The barcode’s impact has been “revolutionary” said Neil Saunders, managing director of GlobalData. It’s “more efficient and cost-effective” for retailers to use them and they offer “flexibility in terms of pricing. There’s hardly any products now that don’t use a barcode for identification.”
Of course, like many great inventions, the barcode’s origin is disputed, its industry initially opposed it and the credit for its eventual success is claimed by many.
What isn’t in dispute is that in the prosperous post-World War II era, and amidst an explosion of new consumer products, Americans were getting sick of waiting in long lines at the checkout counter. A system to speed up the supermarket was in development as early as the 1940s.
Bernard Silver and Norman Joseph Woodland, two graduate students at Drexel University in Philadelphia, received a patent for an early barcode system in 1952; Woodland later said that the pattern was inspired by the Morse code he learned in the Boy Scouts.
But their prototype was shaped like a bull’s eye, with lines arranged in concentric circles, which sometimes proved difficult to read. It took a long time for laser-powered optical scanning to catch up and for barcodes to become a workable large-scale solution.

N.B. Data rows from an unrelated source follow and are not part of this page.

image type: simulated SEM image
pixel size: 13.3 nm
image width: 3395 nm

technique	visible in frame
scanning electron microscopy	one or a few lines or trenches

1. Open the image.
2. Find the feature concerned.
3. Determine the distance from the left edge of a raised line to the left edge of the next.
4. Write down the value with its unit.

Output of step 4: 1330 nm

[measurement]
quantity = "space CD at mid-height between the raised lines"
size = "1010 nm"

Meanwhile, supermarket chains Kroger, Food Fair and UK-based Sainsbury’s (plus RCA and IBM) were also working on prototypes or projects, and they were facing resistance. Grocers initially opposed a universal system and canners hated both the idea, and the potential added expense, of having to stamp their products, the Smithsonian Magazine noted in a 2015 history of the barcode. The speed and convenience of the technology eventually won over opponents.
But the barcode wasn’t practically implemented until the 1960s. David J. Collins, a civil engineer at Sylvania Electrics lab, pioneered a way to scan barcodes with flashes of light, initially using barcodes to track railway cars by labeling them with patterns of bars in various colors. The Wall Street Journal, in a 2022 obituary of Collins, gives the nod of inventing the barcode to him.
The birthday of the barcode is celebrated April 3, 1973 because that’s the day the IBM version, created by senior engineer George Laurer, was approved as the industry standard.
In Laurer’s New York Times obituary of 2019, he is credited as the designer and developer of the barcode, although it notes Laurer received no royalties.
In the early summer of 1974, the first barcoded product slid across the checkout of Marsh’s supermarket outside Troy, Ohio, marking the start of a technological revolution. That first item scanned was a 10-pack bag of Wrigley’s Juicy Fruit chewing gum, then $1.39.
Years later, the Smithsonian had a replica of that Wrigley’s gum installed in a museum exhibition on the history of the barcode.